Kansas Church to Fight Mo. Law in Court
Posted on: Saturday, 22 July 2006, 00:00 CDT
By GARANCE BURKE
KANSAS CITY, Mo. - A Kansas church group that protests at military funerals across the nation filed suit in federal court Friday, claiming a Missouri law banning such picketing infringed on religious freedom and free speech.
The American Civil Liberties Union filed the lawsuit in U.S. District Court in Jefferson City on behalf of the fundamentalist Westboro Baptist Church, which has outraged mourning communities by showing up at soldiers' funerals with anti-homosexual signs.
The church and the Rev. Fred Phelps claim God is allowing soldiers, coal miners and others to be killed because the United States tolerates homosexuals.
Missouri lawmakers were spurred to action after the church protested in St. Joseph last August, at the funeral of Army Spc. Edward Myers.
The law bans picketing and protests "in front of or about" any location where a funeral is held, from an hour before it begins until an hour after it ends. It makes it a violation a misdemeanor, with fines and possible jail time that increase for repeat offenders.
A number of other state laws and a federal law, signed in May by President Bush, bar such protests within a certain distance from a cemetery or funeral.
In the lawsuit, the ACLU claims the wording of Missouri's ban seeks to limit the group's free speech based on the content of their message. They are asking the court to declare the ban unconstitutional and to issue an injunction to keep it from being enforced, which would allow the group to resume picketing.

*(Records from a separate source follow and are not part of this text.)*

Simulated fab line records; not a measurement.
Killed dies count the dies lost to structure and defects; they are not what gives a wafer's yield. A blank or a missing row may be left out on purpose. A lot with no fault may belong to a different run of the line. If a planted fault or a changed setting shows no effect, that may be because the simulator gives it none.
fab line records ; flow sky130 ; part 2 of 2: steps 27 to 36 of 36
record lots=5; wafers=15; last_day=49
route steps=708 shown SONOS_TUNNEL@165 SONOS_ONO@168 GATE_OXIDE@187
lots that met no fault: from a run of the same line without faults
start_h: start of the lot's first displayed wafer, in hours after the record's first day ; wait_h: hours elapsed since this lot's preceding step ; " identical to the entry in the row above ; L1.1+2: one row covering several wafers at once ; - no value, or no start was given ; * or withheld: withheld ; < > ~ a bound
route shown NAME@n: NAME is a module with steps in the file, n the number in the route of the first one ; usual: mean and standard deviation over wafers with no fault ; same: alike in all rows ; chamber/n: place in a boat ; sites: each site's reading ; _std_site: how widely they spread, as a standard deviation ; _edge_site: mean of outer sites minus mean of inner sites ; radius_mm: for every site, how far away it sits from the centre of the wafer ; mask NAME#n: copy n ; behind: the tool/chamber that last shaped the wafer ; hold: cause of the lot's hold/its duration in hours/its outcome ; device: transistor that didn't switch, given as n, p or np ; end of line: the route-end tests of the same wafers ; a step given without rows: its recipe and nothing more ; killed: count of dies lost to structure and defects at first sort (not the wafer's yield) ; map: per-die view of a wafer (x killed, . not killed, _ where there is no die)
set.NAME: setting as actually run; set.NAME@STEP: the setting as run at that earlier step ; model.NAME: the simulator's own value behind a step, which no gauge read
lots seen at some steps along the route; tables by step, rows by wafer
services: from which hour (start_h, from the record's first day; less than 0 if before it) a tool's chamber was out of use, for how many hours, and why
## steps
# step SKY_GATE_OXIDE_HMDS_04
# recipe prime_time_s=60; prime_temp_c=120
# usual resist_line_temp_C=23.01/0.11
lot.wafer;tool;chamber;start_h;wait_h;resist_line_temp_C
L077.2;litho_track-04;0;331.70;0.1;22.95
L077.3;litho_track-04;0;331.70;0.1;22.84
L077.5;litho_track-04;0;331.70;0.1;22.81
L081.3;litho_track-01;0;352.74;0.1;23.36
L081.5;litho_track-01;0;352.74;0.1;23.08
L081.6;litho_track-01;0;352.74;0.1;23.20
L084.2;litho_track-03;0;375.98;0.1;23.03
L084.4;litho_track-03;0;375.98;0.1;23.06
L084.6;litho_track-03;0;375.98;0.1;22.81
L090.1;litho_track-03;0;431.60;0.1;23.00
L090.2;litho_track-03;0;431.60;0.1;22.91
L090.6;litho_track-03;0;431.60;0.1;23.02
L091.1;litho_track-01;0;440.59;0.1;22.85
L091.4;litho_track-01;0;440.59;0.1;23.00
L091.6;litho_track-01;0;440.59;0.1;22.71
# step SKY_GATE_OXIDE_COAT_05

"I told the nation as each state went after these laws that if the day came that they got in our way, that we would sue them," said Phelps' daughter Shirley Phelps-Roper, a spokeswoman for the Topeka, Kan.-based church. "At this hour, the wrath of God is pouring out on this country."
Scott Holste, a spokesman for Missouri Attorney General Jay Nixon, said, "We're not going to acquiesce to anything that they're asking for in this lawsuit."
The suit names Nixon, Gov. Matt Blunt and others as defendants.